Pay dispute threatens more school closures

Pay dispute threatens more school closures

On Monday, thousands of South Australian teachers walked off the job as a stand-off with the state’s government over work and pay conditions threatens to intensify.

The full day Stop Work action was the result of the South Australian Government providing an initial Enterprise Bargaining offer after more than 12 months of negotiations that the Australian Education Union (says) says does not address key issues with working conditions for educators.

More than 250 schools closed because of the industrial action.

The union recently rejected the government’s offer of a 2.35% annual pay rise for the state’s 28,000 teachers along with other changes to working conditions. However, the government says it is unable to meet the demands for more pay.

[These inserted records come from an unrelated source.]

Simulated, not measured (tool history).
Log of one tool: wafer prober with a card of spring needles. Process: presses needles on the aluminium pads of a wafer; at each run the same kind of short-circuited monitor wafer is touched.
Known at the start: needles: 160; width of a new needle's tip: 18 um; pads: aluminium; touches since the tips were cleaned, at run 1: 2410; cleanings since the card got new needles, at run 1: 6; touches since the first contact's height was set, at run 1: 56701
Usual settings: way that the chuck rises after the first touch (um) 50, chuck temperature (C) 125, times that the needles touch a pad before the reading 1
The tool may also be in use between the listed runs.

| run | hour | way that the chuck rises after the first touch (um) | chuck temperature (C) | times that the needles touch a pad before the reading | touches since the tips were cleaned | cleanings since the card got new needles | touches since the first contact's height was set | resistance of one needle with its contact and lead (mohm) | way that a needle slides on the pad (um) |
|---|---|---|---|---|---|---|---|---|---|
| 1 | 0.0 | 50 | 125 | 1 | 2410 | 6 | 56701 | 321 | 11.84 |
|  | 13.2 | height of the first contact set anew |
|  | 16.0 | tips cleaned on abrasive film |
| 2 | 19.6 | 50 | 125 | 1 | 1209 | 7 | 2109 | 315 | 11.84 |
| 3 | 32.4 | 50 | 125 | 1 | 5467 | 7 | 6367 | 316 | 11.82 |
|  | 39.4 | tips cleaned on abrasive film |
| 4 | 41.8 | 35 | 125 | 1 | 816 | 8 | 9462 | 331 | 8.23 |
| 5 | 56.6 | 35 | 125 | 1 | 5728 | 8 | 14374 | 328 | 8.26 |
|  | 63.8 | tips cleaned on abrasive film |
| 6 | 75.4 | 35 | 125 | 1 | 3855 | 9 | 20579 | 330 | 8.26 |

“No amount of protest action is going to give me, as the Treasurer, any more money to be able to afford a more generous increase of salary,” SA Treasurer, Rob Lucas, told 9 News.

However, AEU president (SA Branch), Howard Spreadbury, said that not taking action would lead to “a far more detrimental outcome for children in the long run”.

“That is not a risk we can take,” he said.

In a bid to settle the dispute, the government has also proposed $45m over the next four years to provide improved support for ‘high complexity’ schools. An additional $13m has been earmarked for new Highly Accomplished and Lead Teacher (HALT) positions.

A further $4.3m will be put towards attracting and retaining staff in the state’s country schools.

Spreadbury said that while he remains hopeful for a positive resolution, further industrial action is possible.

“Branch Executive will be finalising next steps, but this considerable display of support for public education cannot be ignored by the Government,” Spreadbury said.

“Whilst we remain open to discussing a resolution, the Marshall Government needs to remember that actions speak louder than words.”

Peter Mader, president of the South Australian Secondary Principals' Association (SASPA), said that whilst it is always disappointing to see members of the education profession having to take industrial action, the AEU’s response was not unexpected.

"The SA Department for Education has outlined an ambitious change agenda and, as we know, 'change is resource hungry'," Mader told The Educator.  

"The Government’s offer did not go close to producing the improved professional conditions needed by school teachers and principals if they are to generate the improved literacy and numeracy results detailed by the Department."

Mader said the risk for public education in SA is that the AEU will initiate a “work-to-rule” campaign which was last implemented a decade ago.  

"Principals experience of this type of industrial action was that it took teacher goodwill out of schooling," he said.